Judgment of the trial court is reversed and judgment is rendered in favor of appellants for possession of the land involved herein, and for a mandatory injunction as above indicated.
On Motion for Rehearing
We shall not comment separately upon each of the twenty-six alleged points of error presented in appellee's motion for rehearing, but shall discuss the substance of the principal points.
Appellee says that we erred in holding that the Dallas County Flood Control District is a water control and improvement district, hence does not have to give bond on appeal.
Our description of the District is probably faulty in nomenclature. Nevertheless we *311 believe the District comes within the provisions of Art. 2276a, V.A.C.S. We were guided to this conclusion by the following provisions among others in the statute creating the District as shown in 1953 Supplement to Vol. 21, V.A.C.S., Title 128, Chapter 8 following art. 8197f[1]: "Sec. 1. * * * Such District shall be a governmental agency and body politic and corporate, with the powers of government and with the authority to exercise the * * * functions hereinafter specified * * * including the control, storing, preservation and distribution of its storm and floodwaters and the reclamation and drainage of its overflowed lands. * * * Sec. 6. * * for the purpose of controlling the waters of the Trinity River * * * and its tributaries * * *."
Appellee says that we erred when we stated that appellee moved over onto the adjoining land to the east, which land, as appellee concedes, is entirely within the old river bed and therefore belongs to the State of Texas. It is the land on controversy herein.
Our statement was based not only on the record as a whole but upon the testimony of appellee himself. Here is his testimony as shown by the statement of facts:
"A. When I first started out there I rented a spot from Good Luck Oil Company." (Page 13.)
"* * * Q. Isn't that the adjoining number to you? A. Yes, but the number down therethat is the only way that will get you lost." (Page 14.)
"* * * A. * * * It is between me and Good Luck now, the property I rented was between me and Good Luck.
"Q. It is not the property you occupy now? A. It is not." (Page 15.)
"* * * Q. Now, Roy, since you moved over fromthat would be east from where you were occupying there from Good Luck, you moved your building east, is that correct, about 75 feet, orA. That is right." (Page 29.)
"* * * Q. And all the part that you are occupying there, whatever it is, is wholly within the old channel of the Trinity River? A. Yes, but in the last fifteen years that has always been there where I am at." (Page 105.)

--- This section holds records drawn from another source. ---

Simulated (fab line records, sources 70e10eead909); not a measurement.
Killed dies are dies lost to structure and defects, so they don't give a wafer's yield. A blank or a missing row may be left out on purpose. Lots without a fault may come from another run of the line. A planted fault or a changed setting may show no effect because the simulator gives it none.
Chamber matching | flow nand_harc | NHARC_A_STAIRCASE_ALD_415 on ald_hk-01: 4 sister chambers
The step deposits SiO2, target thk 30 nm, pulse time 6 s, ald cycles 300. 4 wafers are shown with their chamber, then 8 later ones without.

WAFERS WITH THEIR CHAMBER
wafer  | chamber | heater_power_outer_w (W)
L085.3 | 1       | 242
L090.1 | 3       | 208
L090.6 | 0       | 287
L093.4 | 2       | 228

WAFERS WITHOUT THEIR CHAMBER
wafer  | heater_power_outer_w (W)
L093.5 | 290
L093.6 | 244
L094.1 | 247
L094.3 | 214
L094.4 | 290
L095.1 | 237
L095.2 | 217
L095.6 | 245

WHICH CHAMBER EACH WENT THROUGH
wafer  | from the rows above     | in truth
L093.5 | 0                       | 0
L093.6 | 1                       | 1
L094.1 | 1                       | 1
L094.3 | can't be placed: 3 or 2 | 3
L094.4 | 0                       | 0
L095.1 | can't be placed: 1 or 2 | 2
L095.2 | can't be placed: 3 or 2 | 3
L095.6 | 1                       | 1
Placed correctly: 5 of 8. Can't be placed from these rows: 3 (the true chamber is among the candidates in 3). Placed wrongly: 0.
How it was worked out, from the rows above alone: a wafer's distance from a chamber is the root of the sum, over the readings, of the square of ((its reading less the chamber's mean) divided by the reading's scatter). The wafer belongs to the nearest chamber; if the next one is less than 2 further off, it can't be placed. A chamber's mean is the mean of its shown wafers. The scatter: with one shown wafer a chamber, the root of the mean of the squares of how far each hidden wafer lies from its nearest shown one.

"Q. Now as a matter of fact, you know in truth and in fact that all of the property which you are occupying is in the old channel of the Trinity River, do you not? A. I sure do." (Page 25.) (Emphasis supplied.)
As to our statement that the land belongs to the State of Texas, we do not believe there is any ground for controversy. As pointed out in our main opinion, under the provisions of Art. 7467b, § 3, V.R.C.S., it cannot be held that the old river bed has been abandoned. It follows that the State of Texas still owns title to it. Art. 4026, V.R.C.S.; Ray v. State, Tex.Civ.App., 153 S.W.2d 660 (ref. w. m.). Since there has been no abandonment, the statute relied on by appellee, Art. 7467b, § 1, has no application here. Furthermore, as appellee himself testified, all the land he is occupying lies within the old river bed. He is not shown to be the owner of any land adjoining the old river bed. Hence he is in no position to claim the benefits of Art. 7467b, § 1, even if the old river bed had been abandoned.
Appellee takes issue with our statement that the trial court's finding of abandonment is without support in the evidence and contrary to statutory law. Appellee says he is unable to find where the trial court made any such finding.
We must admit that our language was inaccurate. What we had reference to was one of the trial court's conclusions of law. Here it is, as shown on page 27 of the Transcript: "If the plaintiffs or either of them ever had possession of this property it had long since abandoned the same prior to the institution of this suit." We amend our original opinion so that we say: "We think the trial court's conclusion of abandonment *312 is without support in the evidence, and is contrary to statutory law."
Appellee says that he does claim title to the land and that we were wrong in saying he did not. Appellee's pleadings do assert a claim of title. However from his testimony we had the impression that appellee's claim to the land he is occupying was that he had a superior right of possession to the right of possession asserted by appellants. We again quote from his testimony as shown in the statement of facts:
"Q. All right, and state again about when you moved there, four or five years ago? A. Well, I have been in this building that I know of five years.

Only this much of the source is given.